San Diegans Begin to Emerge From Fire Crisis

Although the mayor says the troubles are not over, more traffic and busier shops and restaurants indicate a return to normal.

October 30, 2003|Tony Perry | Times Staff Writer

SAN DIEGO — Slowly, tentatively, this fire-traumatized city is returning to something resembling normal, although the pain remains.

More businesses reopened Wednesday, shopping centers had more shoppers and the Navy resumed normal operations. Striking grocery workers resumed picketing at supermarkets, and people in cars once again ventured beyond their neighborhoods.

"I would never have thought that a traffic jam was a sign of emotional health, but it does show that people are out of the hiding stage," said Bill Argyle, a hairstylist with a shop downtown.

For the first time this week, the day started with good news.

Fire Chief Jeff Bowman declared that the western flank of the Cedar fire, the monstrous blaze that since Sunday had destroyed 345 homes in the expensive San Diego neighborhood of Scripps Ranch, was 80% contained. The fire has not destroyed any structures within the city of San Diego since early Monday.

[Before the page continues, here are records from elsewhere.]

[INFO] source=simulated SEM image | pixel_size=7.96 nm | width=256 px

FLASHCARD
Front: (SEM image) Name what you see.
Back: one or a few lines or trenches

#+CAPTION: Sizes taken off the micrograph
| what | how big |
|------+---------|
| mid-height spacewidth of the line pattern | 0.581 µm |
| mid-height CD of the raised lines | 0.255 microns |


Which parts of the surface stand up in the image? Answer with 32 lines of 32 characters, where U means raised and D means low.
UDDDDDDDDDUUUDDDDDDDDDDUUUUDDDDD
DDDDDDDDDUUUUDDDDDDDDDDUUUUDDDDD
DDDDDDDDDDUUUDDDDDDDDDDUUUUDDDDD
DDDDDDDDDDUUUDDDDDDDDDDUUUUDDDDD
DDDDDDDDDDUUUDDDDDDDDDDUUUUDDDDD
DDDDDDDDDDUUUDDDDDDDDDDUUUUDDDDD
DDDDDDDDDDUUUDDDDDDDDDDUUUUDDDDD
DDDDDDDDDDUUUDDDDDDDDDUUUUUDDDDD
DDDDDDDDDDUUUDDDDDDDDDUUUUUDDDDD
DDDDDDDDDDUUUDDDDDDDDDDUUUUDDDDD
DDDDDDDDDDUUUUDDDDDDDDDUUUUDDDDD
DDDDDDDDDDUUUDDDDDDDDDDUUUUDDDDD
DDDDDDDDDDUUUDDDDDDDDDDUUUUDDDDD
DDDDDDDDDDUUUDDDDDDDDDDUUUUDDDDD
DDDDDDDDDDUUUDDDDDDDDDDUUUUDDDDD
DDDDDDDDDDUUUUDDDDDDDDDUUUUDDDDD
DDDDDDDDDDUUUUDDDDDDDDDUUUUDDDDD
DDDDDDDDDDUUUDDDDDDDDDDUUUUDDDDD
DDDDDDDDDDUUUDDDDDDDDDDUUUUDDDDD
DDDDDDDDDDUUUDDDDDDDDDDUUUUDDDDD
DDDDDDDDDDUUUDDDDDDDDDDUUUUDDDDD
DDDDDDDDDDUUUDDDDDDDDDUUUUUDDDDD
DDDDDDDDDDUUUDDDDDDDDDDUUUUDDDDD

But the city's relief was tempered by continued news of homes destroyed elsewhere and, late in the afternoon, of the death of a firefighter near Julian, in the backcountry revered by city residents.

The atmosphere at downtown restaurants, although they attracted the largest noontime crowds of the week, was noticeably subdued. The order of the day seemed to be to keep voices at a whisper.

"People are reflective and quiet, in some ways like after Sept. 11," said Carol Jahnkow, executive director of the Peace Resource Center of San Diego. "We're hearing from people who haven't called us in years, checking on us. A tragedy like this reminds us of our human connectedness."

Mayor Dick Murphy, in his first of several news conferences Wednesday, was quick to remind reporters that, "we still have a major fire crisis in San Diego County ... the fire crisis is not over for the region, and we are one region."

Murphy met for an hour with two dozen religious leaders to plan an interfaith service Sunday for fire victims and the community at large.

The mayor also announced that the city would waive building fees and speed the permitting process for homeowners in Scripps Ranch and Tierrasanta who wish to rebuild. The Federal Emergency Management Agency set up a "one-stop shopping" site in the community center in Scripps Ranch.

With schools still not open, parents scrambled for day care and daytime activities to calm restless children. Movie theaters reported crowds at matinees, particularly for films meant for children.

"We got the last three seats for 'Good Boy,' " a PG-tale about a dog, said Susan Rather, describing herself as a stressed-out mother of boys ages 6 and 8.

To ease the trauma on children, the San Diego Padres and the Wal-Mart shopping chain announced plans for a Halloween party for the offspring of those displaced by the fires.

"We're in the calming phase now," said Msgr. Joseph Carroll, the director of a San Diego homeless shelter who has assisted in the relief effort for the thousands of people who have fled their homes.

"Some people are still walking around in a zombie state, others are angry at the fire, angry at lots of things," said Bill Garcia, wildland firefighter-turned-private investigator. "There's going to be a lot of emotional trauma over the next few days."

"Along with feeling relief and a need to help, people are feeling a certain amount of guilt," said environmental consultant Bob Glaser, who watched as fire came to the edge of his office.

"You're grateful you survived, but you know that others didn't."